Streetscapes’ urban gardens offers people living on the streets a way to reintegrate with society, changing lives through food security.
Cape Town, South Africa – Nazeema Jacobs was homeless for five years. She had never imagined herself sleeping beneath plastic.
“I come from a decent background,” she says. But drugs and clubs left her living on the streets of Cape Town. Eventually, with the help of her cousin, she started volunteering at Streetscapes, an initiative that creates work for those living on the streets.
Streetscapes sees itself as way to reintegrate homeless people back into society with new opportunities. Started in 2015, it now employs over 50 people, most of whom are homeless. It offers an array of work, including gardening and cleaning services.
There are three gardening sites in the city, four cleaning projects, and a safe house in Kuilsriver, which includes a garden and workshop where woodwork is done.
Jacobs started working in the urban gardening project three years ago in Vredehoek. When she started she “knew nothing” she says. All she did was clean the garden and water the plants, but now she is an all-rounder who also supervises and helps motivate staff. Finding some routine and a steady income through Streetscapes, Jacobs is back in touch with her family and is staying with her mother.
Jesse Laitenen, who manages the project, says, “We don’t grow plants, we grow people.”
Workers get paid about R2,000 a month and work according to their own capacity. But “If you don’t come, you don’t get paid,” says Laitenen.

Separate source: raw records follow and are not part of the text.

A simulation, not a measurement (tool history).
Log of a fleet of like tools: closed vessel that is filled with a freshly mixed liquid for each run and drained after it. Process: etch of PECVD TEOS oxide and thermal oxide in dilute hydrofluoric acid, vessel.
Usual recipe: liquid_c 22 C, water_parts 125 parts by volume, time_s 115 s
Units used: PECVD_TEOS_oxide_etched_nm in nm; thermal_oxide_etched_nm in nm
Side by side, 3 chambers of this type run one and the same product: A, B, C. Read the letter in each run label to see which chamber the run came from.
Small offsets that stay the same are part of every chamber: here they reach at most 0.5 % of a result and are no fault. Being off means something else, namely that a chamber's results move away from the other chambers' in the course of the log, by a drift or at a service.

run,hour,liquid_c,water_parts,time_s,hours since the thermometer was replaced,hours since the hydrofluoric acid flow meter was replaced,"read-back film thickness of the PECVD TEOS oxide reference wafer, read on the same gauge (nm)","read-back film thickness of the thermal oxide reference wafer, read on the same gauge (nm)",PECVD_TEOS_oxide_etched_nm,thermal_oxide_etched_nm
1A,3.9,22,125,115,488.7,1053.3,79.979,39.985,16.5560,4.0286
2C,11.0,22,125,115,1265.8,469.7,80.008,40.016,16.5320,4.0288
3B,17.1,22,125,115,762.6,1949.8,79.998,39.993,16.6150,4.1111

Kaylin Mrbral dropped out of school in grade 7 because of problems with her family and drug use. For a number of years she found herself living on the street. Now at the age of 25 and working in one of Streetscapes’s urban gardens, Mrbral has found a new lease on life. Mrbral said that working again has changed her perspective. She feels that she has “taken a step forward … to be a better person”. She has been off drugs for almost a year.
Mrbral is now living in a shelter with her boyfriend. Although it has been difficult, she is starting to rebuild a relationship with her family. She could move back home to Manenberg to live with her parents, but she doesn’t want to. She says: “There’s gangsterism and violence.”
Laitenen said there was a need to create entry level work which gave people “meaning and purpose”.
Streetscapes depends on donations and the sale of its vegetables and services. The project is under the umbrella of Khulisa Social Solutions, a non-profit organisation, and it is a joint operation that includes the Central City Improvement District and the City of Cape Town.
Over 6,000 people are living on the streets according to a study concluded in November 2018 by the City of Cape Town.